Two of the biggest U.S. airlines reported record profits for the
second quarter, but said they planned to reduce expansion plans for
later this year as demand has weakened.
United Continental Holdings Inc., the No. 2 U.S. carrier by
traffic, and Southwest Airlines Co., No. 4, both reported sharp
jumps in earnings that showed how cheap fuel has helped compensate
for lackluster revenue. A third major carrier, Alaska Airlines
parent Alaska Air Group Inc., also reported a stellar second
quarter.
After several years of strong results helped by tightly limiting
increases in flights, U.S. carriers this year have expanded
relatively rapidly. That growth has dented unit revenues, the
closely watched measure of how much they take in for each passenger
flown per mile. The decline has worried investors and depressed
airline shares in recent months.
Despite the increases in numbers of seats, critics claim the
airlines are restricting capacity to keep prices high. The U.S.

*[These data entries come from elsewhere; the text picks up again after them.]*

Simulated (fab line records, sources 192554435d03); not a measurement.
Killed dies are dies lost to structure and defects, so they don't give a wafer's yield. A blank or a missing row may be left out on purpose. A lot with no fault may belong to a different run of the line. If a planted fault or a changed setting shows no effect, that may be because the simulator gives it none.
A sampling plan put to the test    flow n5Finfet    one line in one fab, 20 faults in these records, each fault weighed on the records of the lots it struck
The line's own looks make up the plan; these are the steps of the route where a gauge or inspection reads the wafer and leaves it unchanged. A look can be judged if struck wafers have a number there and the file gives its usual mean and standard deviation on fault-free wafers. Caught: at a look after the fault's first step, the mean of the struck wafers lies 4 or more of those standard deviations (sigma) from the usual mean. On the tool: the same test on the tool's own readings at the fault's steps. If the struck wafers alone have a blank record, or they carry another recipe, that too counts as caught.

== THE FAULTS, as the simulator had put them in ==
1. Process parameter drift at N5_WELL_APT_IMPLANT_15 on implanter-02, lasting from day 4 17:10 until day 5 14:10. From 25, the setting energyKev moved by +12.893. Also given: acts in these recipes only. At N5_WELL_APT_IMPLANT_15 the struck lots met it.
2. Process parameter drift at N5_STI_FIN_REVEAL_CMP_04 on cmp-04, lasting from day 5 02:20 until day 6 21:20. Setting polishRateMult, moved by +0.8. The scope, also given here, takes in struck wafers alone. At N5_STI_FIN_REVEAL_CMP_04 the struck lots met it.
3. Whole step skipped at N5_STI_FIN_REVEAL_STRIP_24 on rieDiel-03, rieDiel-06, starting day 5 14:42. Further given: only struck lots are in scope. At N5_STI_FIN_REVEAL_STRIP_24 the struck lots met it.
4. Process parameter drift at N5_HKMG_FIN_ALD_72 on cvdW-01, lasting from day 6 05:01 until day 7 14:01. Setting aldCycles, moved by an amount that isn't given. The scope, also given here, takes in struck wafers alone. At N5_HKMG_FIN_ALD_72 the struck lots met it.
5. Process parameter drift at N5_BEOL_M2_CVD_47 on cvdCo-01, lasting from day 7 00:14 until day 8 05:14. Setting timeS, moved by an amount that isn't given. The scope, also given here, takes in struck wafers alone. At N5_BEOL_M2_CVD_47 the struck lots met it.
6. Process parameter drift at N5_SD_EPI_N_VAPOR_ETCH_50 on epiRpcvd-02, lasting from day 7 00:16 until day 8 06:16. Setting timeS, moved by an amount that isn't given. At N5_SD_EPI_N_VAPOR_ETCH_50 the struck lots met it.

Department of Justice is investigating whether the four largest
carriers—which include American Airlines Group Inc., the biggest
U.S. carrier, and Delta Air Lines Inc., the No. 3—have colluded to
limit their expansion. The airlines have denied that, and said that
they will continue adjusting plans separately based on their reads
of market conditions. Alaska isn't among them.
United on Thursday said it plans to trim its capacity in the
second half of 2015 in its core energy markets, in Brazil and
across the Atlantic. For the full year, United expects its capacity
to rise between 1% and 1.5%, a more modest increase than some of
its smaller U.S. competitors. Southwest said it would expand by 7%
this year, down from an earlier forecast of up to 8%.
Delta also trimmed its growth forecast when it reported results
last week. American reports results on Friday.
Cheaper fuel in the latest quarter compared with a year ago
reduced the industry's second-largest expense after labor. United's
profit rocketed up 51% from a year ago to $1.2 billion, its best
quarterly profit in history, even as revenue shrank 4% to $9.9
billion. Unit revenue fell by a steeper 5.6%, and United forecast a
5% to 7% decline for the current period.
United also announced a new $3 billion share buyback
program.
Jim Compton, United's chief revenue officer, attributed the
decline in unit revenues to the strong U.S. dollar, price-cutting,
and the removal of fuel surcharges on international routes. United,
which has a big hub in Houston and carries many workers in the oil
and gas industries, said revenue from that sector declined
30%—owing to weak oil prices. But the airline said the decline "has
roughly leveled out" and more deterioration isn't expected this
year.
Southwest said profit increased 31% to an record of $608
million, while revenue rose 2% to $5.1 billion. Planes were
slightly fuller despite a 7% increase in capacity. But Southwest's
unit revenue was down 4.6%, and it expects a 1% decline in the
current quarter.
Southwest signed a new credit-card agreement that is forecast to
add $400 million in revenue in the second half. And after returning
$430 million to shareholders in the second quarter, the carrier is
accelerating a plan for another $500 million share buyback.
Southwest Chief Financial Officer Tammy Romo also said early
indications in the current quarter suggest demand is strengthening.
"Revenue trends appear to be stabilizing and improving," she said.
Ms. Romo said the new credit-card agreement is a big factor in the
current quarter's improved revenue outlook.
Alaska Air Group's profit rose 42% to $234 million, on revenues
of $1.44 billion, up 5%. Its unit revenue dipped 5.3% in the second
quarter. It didn't give guidance.
United said it would complete its $1 billion stock buyback in
the current quarter, nearly two years early, by purchasing about
$230 million in shares. The new $3 billion buyback program, which
represents 14% of United's market capitalization, is slated to be
completed in 2017. Jeff Smisek, the chief executive, said it
"demonstrates the confidence we have in our future."